MPI Hostfiles with Hyperthreading

1.6k views Asked by At

I'm running some small MPI jobs across nodes in a computer lab at my university. There's no queuing system installed, so I have to generate MPI hostfiles myself each time I want to run a job, then run them like so:

mpirun --hostfile mpi_hostfile -n 32 ./mpi_program

I use Open MPI, so right now my hostfiles look something like this:

localhost slots=4
hydra13 slots=4
hydra14 slots=4
hydra2 slots=4
hydra22 slots=4
hydra24 slots=4
hydra26 slots=4
hydra1 slots=4

My question is this: each of the nodes has an Intel® Core™ i7-3770 processor, which is quad-core, but also hyper-threaded. What's considered best practice for Open MPI hostfiles where hyperthreading is concerned? Should I list four or eight slots for each node?

Thanks.

2

There are 2 answers

1
Wesley Bland On

It depends on your usage. You'll probably want to do some experiments with lots of configurations, but usually what people do if they are using MPI+OpenMP (I'm assuming you meant OpenMP the threading library. Not Open MPI, the MPI library even though your question is tagged OpenMPI.) is to have one MPI process per node and one OpenMP thread per core. I'm not sure how hyperthreading weighs in here, but that's the usual practice.

If, indeed, you mean Open MPI everywhere you mentioned OpenMP, then it's different. If you're only using MPI processes, then usually, people use one MPI process per core.

In the end, you'll need to test out your application with a range of setups and see which is fastest for your machines and your application. There is no silver bullet.

0
Maxim Masiutin On

You can run the --use-hwthread-cpus command line parameter for mpirun.

In this case, Open MPI will consider the processor to be a thread provided by hyperthreading. Otherwise, it considers a processor to be a CPU core, which is the default behavior.

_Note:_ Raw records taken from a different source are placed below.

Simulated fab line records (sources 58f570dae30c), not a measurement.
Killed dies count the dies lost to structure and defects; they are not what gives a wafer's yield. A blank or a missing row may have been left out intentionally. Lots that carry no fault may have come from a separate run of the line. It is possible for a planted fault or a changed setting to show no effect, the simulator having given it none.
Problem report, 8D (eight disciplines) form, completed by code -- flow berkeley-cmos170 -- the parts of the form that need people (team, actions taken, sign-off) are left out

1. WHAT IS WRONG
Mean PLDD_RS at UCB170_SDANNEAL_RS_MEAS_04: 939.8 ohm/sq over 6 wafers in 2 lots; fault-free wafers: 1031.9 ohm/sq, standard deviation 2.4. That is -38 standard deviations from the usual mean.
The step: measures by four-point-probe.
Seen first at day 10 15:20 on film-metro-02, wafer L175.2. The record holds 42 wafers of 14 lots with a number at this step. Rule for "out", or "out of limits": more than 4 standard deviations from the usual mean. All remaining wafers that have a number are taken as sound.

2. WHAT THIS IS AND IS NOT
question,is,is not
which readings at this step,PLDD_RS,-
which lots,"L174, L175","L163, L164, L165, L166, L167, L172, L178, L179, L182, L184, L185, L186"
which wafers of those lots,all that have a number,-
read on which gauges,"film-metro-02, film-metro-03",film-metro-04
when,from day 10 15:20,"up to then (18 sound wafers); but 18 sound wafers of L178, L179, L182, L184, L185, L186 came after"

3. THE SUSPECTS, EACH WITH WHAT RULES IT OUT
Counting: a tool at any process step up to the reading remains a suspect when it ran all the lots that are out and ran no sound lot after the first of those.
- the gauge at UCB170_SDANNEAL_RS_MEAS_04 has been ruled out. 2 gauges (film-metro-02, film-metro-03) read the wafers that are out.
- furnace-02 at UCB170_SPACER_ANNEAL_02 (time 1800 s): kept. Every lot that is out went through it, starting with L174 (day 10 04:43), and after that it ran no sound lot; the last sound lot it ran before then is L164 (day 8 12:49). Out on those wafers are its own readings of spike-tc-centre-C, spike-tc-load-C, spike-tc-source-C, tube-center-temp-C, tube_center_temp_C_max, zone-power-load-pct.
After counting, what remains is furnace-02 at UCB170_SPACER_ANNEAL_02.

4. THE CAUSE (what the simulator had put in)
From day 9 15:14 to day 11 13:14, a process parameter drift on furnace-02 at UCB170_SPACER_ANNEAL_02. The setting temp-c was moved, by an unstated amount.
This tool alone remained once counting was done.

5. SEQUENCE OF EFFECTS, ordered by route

For example, in the Xeon Phi (Knights Landing Microarchitecture), each core has four hyperthreaded threads instead of two. Therefore, if you run Open MPI on Xeon Phi with --use-hwthread-cpus, it will allocate four Open MPI processors for each core.

When using this option, Open MPI will refer to the threads provided by Hyper-Threading as "hardware threads". With this technique, you will not oversubscribe, and if some Open MPI processors will run on a virtual machine, it will use the correct number of threads assigned to that virtual machine.